This paper addresses the NP-hard problem of computing the least singular value of a matrix relative to a pair of closed convex cones, with applications in graph theory. It provides exact algorithms (non-convex quadratic programming and brute-force active-set) and heuristics (alternating projections and fractional programming) that compute globally or locally optimal solutions.

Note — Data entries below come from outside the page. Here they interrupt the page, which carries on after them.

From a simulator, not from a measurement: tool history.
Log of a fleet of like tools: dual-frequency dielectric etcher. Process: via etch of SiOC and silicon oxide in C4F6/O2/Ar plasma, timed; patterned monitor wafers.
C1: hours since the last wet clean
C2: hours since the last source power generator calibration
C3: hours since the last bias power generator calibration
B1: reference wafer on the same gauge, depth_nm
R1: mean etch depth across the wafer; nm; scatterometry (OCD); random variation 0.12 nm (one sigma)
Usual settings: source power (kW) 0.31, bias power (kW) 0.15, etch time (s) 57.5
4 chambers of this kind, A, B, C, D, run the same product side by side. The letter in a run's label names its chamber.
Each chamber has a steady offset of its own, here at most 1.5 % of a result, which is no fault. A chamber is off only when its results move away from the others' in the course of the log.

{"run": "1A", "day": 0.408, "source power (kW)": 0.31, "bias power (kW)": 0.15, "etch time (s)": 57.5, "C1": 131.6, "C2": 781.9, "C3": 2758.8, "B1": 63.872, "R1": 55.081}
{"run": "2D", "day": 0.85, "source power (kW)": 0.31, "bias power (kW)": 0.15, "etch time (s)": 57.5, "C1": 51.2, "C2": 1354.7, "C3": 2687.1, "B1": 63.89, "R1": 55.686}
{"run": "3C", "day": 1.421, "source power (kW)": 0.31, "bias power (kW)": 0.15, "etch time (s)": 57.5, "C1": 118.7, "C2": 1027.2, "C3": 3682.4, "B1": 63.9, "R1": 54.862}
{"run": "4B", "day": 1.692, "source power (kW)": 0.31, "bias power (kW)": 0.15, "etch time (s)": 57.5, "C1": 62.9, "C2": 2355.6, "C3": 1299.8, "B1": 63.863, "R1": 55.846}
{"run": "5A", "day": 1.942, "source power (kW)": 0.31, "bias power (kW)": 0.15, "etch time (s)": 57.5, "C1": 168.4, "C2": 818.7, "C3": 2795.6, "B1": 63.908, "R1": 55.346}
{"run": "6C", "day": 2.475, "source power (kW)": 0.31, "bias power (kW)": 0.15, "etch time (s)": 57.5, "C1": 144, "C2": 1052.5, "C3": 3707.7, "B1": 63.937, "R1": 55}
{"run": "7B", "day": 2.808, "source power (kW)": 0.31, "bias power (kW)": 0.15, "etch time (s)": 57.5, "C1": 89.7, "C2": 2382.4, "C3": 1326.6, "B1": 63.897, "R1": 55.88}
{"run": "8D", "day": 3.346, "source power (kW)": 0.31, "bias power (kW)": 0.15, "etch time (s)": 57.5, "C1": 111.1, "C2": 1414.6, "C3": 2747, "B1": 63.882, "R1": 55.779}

This paper deals with the numerical computation of the least singular value of a rectangular matrix $A$ relative to a pair of closed convex cones $(P,Q)$, which is defined as the optimal value of the non-convex optimization problem of minimizing $\langle u,Av\rangle$ such that $u$ and $v$ are unit vectors in $P$ and $Q$, respectively. When $A$ is the identity matrix, the least singular value coincides with the cosine of the largest angle between $P$ and $Q$. When $P$ and $Q$ are positive orthants, the least singular value is called the least Pareto singular value of $A$ and has applications, for instance, in graph theory. We prove the NP-hardness of all the above problems, while identifying cases when such problems can be solved in polynomial time. We then propose four algorithms. Two are exact algorithms, meaning that they are guaranteed to compute a globally optimal solution; one uses an exact non-convex quadratic programming solver, and the other a brute-force active-set method. The other two are heuristics, meaning that they rapidly compute locally optimal solutions; one uses an alternating projection algorithm with extrapolation, and the other a sequential partial linearization approach based on fractional programming. We illustrate the use of these algorithms on several examples.